Persi Diaconis Lectures Celebrated Department's 40th Anniversary - Department of Statistics - Purdue University Skip to main content

Persi Diaconis Lectures Celebrated Department's 40th Anniversary

03-24-2008

The Department was pleased to celebrate it's 40th anniversary with three lectures by magician and statistician Persi Diaconis. Below was the schedule of events:

Wednesday, March 26, 2008 at 10:30 am, LWSN B155
Statistics 40th Anniversary talk joint with the Mathematical Statistics Seminar
Title of the Talk: "Horseshoes and Politics"

Wednesday, March 26, 2008 at 4:30 pm, MA 175
Statistics 40th Anniversary talk joint with the Probability Seminar and the Department of Mathematics
Title of the Talk: "What Do We Know About the Metropolis Algorithm"
Refreshments were served in the Math library at 4:00pm.

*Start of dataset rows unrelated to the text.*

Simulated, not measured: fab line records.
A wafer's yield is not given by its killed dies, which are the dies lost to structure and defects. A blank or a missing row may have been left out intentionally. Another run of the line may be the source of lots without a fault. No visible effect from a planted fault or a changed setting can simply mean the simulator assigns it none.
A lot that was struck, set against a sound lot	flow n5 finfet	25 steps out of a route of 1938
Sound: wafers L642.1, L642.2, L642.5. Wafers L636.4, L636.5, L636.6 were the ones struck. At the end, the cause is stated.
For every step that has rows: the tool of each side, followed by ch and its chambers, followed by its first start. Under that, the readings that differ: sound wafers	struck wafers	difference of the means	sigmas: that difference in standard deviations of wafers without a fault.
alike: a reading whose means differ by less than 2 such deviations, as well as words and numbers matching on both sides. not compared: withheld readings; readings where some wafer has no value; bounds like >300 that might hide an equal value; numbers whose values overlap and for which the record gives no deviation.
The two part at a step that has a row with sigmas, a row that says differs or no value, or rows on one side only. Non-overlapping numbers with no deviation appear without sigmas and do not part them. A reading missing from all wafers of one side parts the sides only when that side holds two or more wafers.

Thursday, March 27, 2008 at 4:30 pm, MA 175
Statistics 40th Anniversary talk joint with the Statistics Research Colloquium, and part of the College of Science Centennial Distinguished Lecture Series
Title of the Talk: "On Coincidences"

Thursday, March 27, 2008 from 6:00pm - 7:00pm, Reception in the Purdue Memorial Union, Anniversary Drawing Room, 2nd floor
A reception was held in the Purdue Memorial Union, Anniversary Drawing Room, 2nd floor, to honor Persi Diaconis and celebrate the Department of Statistics 40th Anniversary and the College of Science Centennial.

Persi Diaconis

Persi Diaconis

Persi Diaconis is the Mary V. Sunseri Professor of Statistics and Mathematics, Stanford University. Among the highlights of his research is pioneering work on the speed of convergence of Markov chains to equilibrium, a rapidly growing field with numerous applications to statistics, physics and computer science. His dramatic and famous "cut-off phenomenon" has been nothing short of amazing. Together with David Freedman of Berkeley, Diaconis has made fundamental and dramatic contributions to Bayesian statistics. But the impact of his contributions extend beyond probability and statistics.

He is particularly known for tackling mathematical problems involving randomness and randomization, such as coin flipping and shuffling playing cards. Professor Diaconis received the MacArthur Fellowship in 1979, and again in 1992 after the publication (with Dave Bayer) of a paper entitled "Trailing the Dovetail Shuffle to Its Lair" (a term coined by magician Charles Jordan in the early 1900s) which established rigorous results on how many times a deck of 52 playing cards must be riffle shuffled before it can be considered "random enough." Diaconis established that the deck gradually increases in randomness until seven shuffles, after which the thus-far experienced increase in randomness stops significantly increasing. At least seven shuffles, for reasons made precise in the paper, is what casinos should use.

As both a magician and a statistician, Diaconis has debunked with unusual authority much research on extra sensory perception and the paranormal, and has exposed several psychics.